Hands-On Learning Theory

Semester: 2025 Semester 2, also offered on 2025 Semester 1, 2024 Semester 2 and 2024 Semester 1
Time and place: The University of Melbourne, Monday 2.30-5pm, Melbourne Connect 5210
(except Monday October 13 10.30am-1pm, Melbourne Connect 3101)
Organizer: Jean Honorio

Imagine you run your favorite machine learning algorithm and obtain impressive results. Some weeks later, you collect more data and your algorithm does not perform very well. What happened? Is your algorithm wrong? Do you need to collect more data for learning? Should you use another algorithm?

In these meetings, we will analyze when an algorithm works or not, with respect to several aspects, such as how much training data is needed, how much computation, etc. We will learn the main tools for proving theorems and proposing new algorithms, proving their convergence, necessary/sufficient number of samples, etc.

Technically speaking, these meetings will mainly focus on non-asymptotic analysis of the convergence and statistical efficiency of algorithms. We will introduce several concepts and proof techniques from statistical learning theory, information theory and optimization. The meetings will include topics such as concentration bounds, empirical risk minimization, PAC-Bayes, Rademacher/Gaussian complexity, Karush-Kuhn-Tucker conditions, primal-dual witness, convergence rates, restricted strong convexity, Fano's inequality, etc.
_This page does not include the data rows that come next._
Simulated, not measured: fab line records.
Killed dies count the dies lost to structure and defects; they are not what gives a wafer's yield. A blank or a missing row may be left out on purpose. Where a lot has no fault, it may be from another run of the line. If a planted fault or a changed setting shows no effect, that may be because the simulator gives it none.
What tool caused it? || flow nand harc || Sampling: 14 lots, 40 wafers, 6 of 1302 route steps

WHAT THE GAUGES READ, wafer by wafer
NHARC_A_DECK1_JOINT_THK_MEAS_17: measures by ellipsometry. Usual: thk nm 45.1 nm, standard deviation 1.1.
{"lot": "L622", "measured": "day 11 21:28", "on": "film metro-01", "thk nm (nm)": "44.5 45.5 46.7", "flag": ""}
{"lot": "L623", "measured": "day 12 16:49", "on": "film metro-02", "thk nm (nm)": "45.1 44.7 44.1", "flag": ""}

Basic knowledge from calculus and linear algebra is required. Some knowledge or experience with machine learning or data mining is welcome. Necessary concepts from statistics and optimization will be provided during the meetings.

Schedule

Date Topic (Tentative) Notes
Mon, Sep 15 Lecture 1: Markov's inequality, Chebyshev's inequality
Lecture 2: Hoeffding's inequality, empirical risk minimization with a finite hypothesis class
Mon, Sep 22 Lecture 3: Fano's inequality, empirical risk minimization with a finite hypothesis class
    (lecture continues)
Mon, Sep 29 Lecture 4: probably approximately correct (PAC) Bayes, structured prediction
    (lecture continues)
Mon, Oct 6 Lecture 5: McDiarmid's inequality, sub-Gaussian random variables
Lecture 6: Rademacher complexity, linear prediction
Mon, Oct 13     (lecture continues)
Lecture 7: deterministic and stochastic optimization, convergence rates
Mon, Oct 20     (lecture continues)
Lecture 8: restricted strong convexity, compressed sensing
Mon, Oct 27     (lecture continues)
Lecture 9: primal-dual witness method, support recovery
Mon, Nov 3     (lecture continues)
Lecture 10: growth function, Vapnik-Chervonenkis (VC) dimension, Sauer-Shelah lemma, Massart lemma
Mon, Nov 10     (lecture continues)
Lecture 11: Le Cam's lemma